Yesterday was a day of being reminded of humility
1) I exercised my right to make a fool of myself again. Not intentional, of course - that "funny in my head, not so funny out loud" comments. The fact it was directed at a friend made it all the worse. What do you say in such a circumstance? "I'm sorry, please forgive, I'm an idiot" is all you have, but it hardly excuses the fact that it was done in first place - and for the sake of a laugh, of all things.
2) I also got to execute of my not so favorite tasks: that of training.
Training, for those that have never done it, is not just the simple act of presenting the training. It's creating the training and routing it for approval, insuring people are going to be present and possibly following up, and then sending out the documentation so all have a copy of what was being done.
At the end of the training, as people were dispersing, one of the attendees congratulated me and said "It's a thankless task, but someone has to do it."
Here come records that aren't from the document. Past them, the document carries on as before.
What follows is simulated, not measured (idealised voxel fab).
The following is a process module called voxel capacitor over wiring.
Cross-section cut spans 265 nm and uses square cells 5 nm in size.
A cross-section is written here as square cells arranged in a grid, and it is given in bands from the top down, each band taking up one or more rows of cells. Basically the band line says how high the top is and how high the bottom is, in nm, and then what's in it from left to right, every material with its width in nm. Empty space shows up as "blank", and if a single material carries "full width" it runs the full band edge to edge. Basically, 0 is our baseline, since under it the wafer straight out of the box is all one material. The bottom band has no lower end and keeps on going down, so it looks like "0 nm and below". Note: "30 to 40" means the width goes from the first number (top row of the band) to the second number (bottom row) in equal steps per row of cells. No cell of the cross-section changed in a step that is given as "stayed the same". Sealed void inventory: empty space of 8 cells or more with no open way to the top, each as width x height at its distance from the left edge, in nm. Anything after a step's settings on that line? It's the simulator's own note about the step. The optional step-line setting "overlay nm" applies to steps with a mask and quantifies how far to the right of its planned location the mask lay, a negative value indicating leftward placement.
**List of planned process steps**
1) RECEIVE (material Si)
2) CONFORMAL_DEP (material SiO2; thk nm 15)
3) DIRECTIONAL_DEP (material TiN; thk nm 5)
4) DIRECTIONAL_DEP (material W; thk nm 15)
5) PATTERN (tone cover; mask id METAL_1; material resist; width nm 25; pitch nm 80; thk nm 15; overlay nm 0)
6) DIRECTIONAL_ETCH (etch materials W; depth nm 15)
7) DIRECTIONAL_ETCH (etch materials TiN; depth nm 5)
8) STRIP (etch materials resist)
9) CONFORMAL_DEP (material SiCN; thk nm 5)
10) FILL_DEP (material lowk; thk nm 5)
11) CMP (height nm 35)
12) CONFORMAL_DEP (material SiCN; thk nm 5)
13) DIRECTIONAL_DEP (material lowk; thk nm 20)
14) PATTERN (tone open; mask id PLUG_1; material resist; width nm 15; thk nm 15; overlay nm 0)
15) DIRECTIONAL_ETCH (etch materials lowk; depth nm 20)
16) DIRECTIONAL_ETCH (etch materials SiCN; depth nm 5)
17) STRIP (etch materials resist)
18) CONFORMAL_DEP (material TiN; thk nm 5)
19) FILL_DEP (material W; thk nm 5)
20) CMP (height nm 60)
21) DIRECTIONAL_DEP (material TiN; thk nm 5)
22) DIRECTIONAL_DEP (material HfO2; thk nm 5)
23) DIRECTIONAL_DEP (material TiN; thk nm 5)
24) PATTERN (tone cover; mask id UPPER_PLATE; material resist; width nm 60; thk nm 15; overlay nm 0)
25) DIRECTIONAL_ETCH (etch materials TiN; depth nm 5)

The combination of these two things - trying to be relevant and funny when it's really more about me and the execution of seemingly "thankless" tasks made me realize that I have a deep and profound problem with pride - specifically, my own.
I am too often proud - too proud, in fact, to think that I should actually be living the life I am. I crave recognition - not necessarily for what I've done, but for who I am - and am willing to risk that which should not be gambled for it.
Why? Because maybe I consider what I do - throughout my life, not just my work - to be "beneath" me. In reading through my journals last night (I have records going back to 1989), what I found is a constant theme of being unhappy with whatever I was doing and the allocation of time - both to suggest that I think that I should be doing something "more important" with it.
But the reality I have to face - willingly or not - is that my own life is to be an exercise in humility.
Life is made up of a series of thankless tasks, with an occasional task which garners thanks mixed in. I have reversed the two in my mind, thinking that "thankful" tasks are the norm and the thankless ones should be few and far between and are to be endured.
My response? In the midst of a thankless task, I do what I can to generate the attention on myself - even if it requires mocking (I use the word advisedly) someone else or drawing attention to an uncomfortable fact to make myself look better.
(It's odd that I physically shudder when I write this - the truth, when presented in the light of reality, can be a harsh thing).
In plain terms, I need to adjust my thinking.
To perform a thankless tasks - indeed perhaps have a life made up of those necessary but overlooked things - is no less honorable than to do a life of tasks which garner that thanks. The fact is that what I do for a line of work is essentially an entire book of these "thankless" events - things which have to be done and done well, but function beneath the consciousness of most employees. The same is true in my life, of course - most of what I do outside of work is necessary and needs to be done without the expectation of reward.
Maybe this is a lingering effect of my birthday last week - the sudden realization that life will probably never be as you dreamed or imagined it. But that is to look for an excuse for a behaviour which is clearly not acceptable (in Christian terms, it's sin).
Sometimes it is simply the fact that we must accept that which we have given to do and do it, acknowledging from the first that it simply is something that will never be recognized but that the fact that no recognition will accrue is no reason for us to not do the work - or to find other ways to put the focus on us.
It was never really about us in the first place.